Despite all of the value creation going on beneath the surface at John Malone's Liberty Media, it's two tracking stocks, Liberty Capital (lcapa) and Liberty Interactive (linta), on a market cap basis, now actually trade about 10% below the highly depressed, pre-spin levels of May 2006.
An experienced "tape watcher" might notice that linta especially, was being unrepentantly liquidated over the last few weeks, (it's down about 25% ytd) perhaps by Oakmark, Weitz, any number of other value managers, or troubled hedge funds. Many value shops are seeing their highest rate of redemptions since the dark days of late 1999 and early 2000.

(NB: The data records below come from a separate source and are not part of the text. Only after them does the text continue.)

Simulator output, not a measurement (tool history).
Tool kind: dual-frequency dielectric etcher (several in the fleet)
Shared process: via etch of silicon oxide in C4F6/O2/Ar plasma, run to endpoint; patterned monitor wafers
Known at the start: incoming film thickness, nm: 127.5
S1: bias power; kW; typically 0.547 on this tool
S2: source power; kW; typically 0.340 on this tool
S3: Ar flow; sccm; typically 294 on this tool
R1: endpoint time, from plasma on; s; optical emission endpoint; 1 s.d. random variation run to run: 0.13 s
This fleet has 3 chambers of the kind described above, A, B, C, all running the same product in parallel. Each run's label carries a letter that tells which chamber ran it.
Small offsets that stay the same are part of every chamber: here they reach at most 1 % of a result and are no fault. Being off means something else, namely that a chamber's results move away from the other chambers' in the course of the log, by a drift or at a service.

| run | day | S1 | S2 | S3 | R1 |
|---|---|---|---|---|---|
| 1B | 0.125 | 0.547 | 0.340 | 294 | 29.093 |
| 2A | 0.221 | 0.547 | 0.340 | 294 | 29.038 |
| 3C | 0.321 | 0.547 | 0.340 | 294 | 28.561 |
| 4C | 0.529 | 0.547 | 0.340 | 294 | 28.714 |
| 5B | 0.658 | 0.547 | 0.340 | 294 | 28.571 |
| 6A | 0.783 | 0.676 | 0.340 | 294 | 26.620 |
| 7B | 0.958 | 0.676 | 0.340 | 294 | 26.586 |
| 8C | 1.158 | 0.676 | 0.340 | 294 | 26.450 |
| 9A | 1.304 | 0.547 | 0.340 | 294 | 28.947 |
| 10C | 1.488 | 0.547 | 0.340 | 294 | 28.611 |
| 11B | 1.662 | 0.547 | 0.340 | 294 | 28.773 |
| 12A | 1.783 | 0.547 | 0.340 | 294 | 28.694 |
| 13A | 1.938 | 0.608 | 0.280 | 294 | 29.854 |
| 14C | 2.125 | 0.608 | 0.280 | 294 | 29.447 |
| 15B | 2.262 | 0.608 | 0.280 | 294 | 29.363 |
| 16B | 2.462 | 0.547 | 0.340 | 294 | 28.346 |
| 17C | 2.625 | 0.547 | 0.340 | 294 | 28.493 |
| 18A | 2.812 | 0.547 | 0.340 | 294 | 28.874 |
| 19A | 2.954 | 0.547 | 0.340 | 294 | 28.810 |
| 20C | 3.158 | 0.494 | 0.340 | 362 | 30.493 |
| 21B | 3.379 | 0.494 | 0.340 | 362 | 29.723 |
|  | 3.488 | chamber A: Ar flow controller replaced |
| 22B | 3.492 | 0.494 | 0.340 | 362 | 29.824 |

Hedge funds that go long and short have seen many of their pair trades blow up. These investors are now in the process of creating liquidity for their funds, and may sell a perfectly fine holding simply because it is more liquid than some of their other holdings. Or it could be that selling linta is the best of a bunch of terrible options for an investor in distress. All of this chaotic, forced selling, has caused the shares of many attractive companies, including linta, to careen lower further than and faster than S&P 500 index, for no fundamentally sound reason.
During this credit crunch and crisis in confidence, investors have been shunning just about anything consumer related, but especially cable and retail properties. This disdain hits Liberty Interactive doubly hard since it's primary asset, the 100% owned QVC shopping channel, is the leading multimedia retailer with about $7.6b in annual revenue. However, a purchase of Linta at current levels ($15) could prove extremely rewarding down the road, when market conditions normalize.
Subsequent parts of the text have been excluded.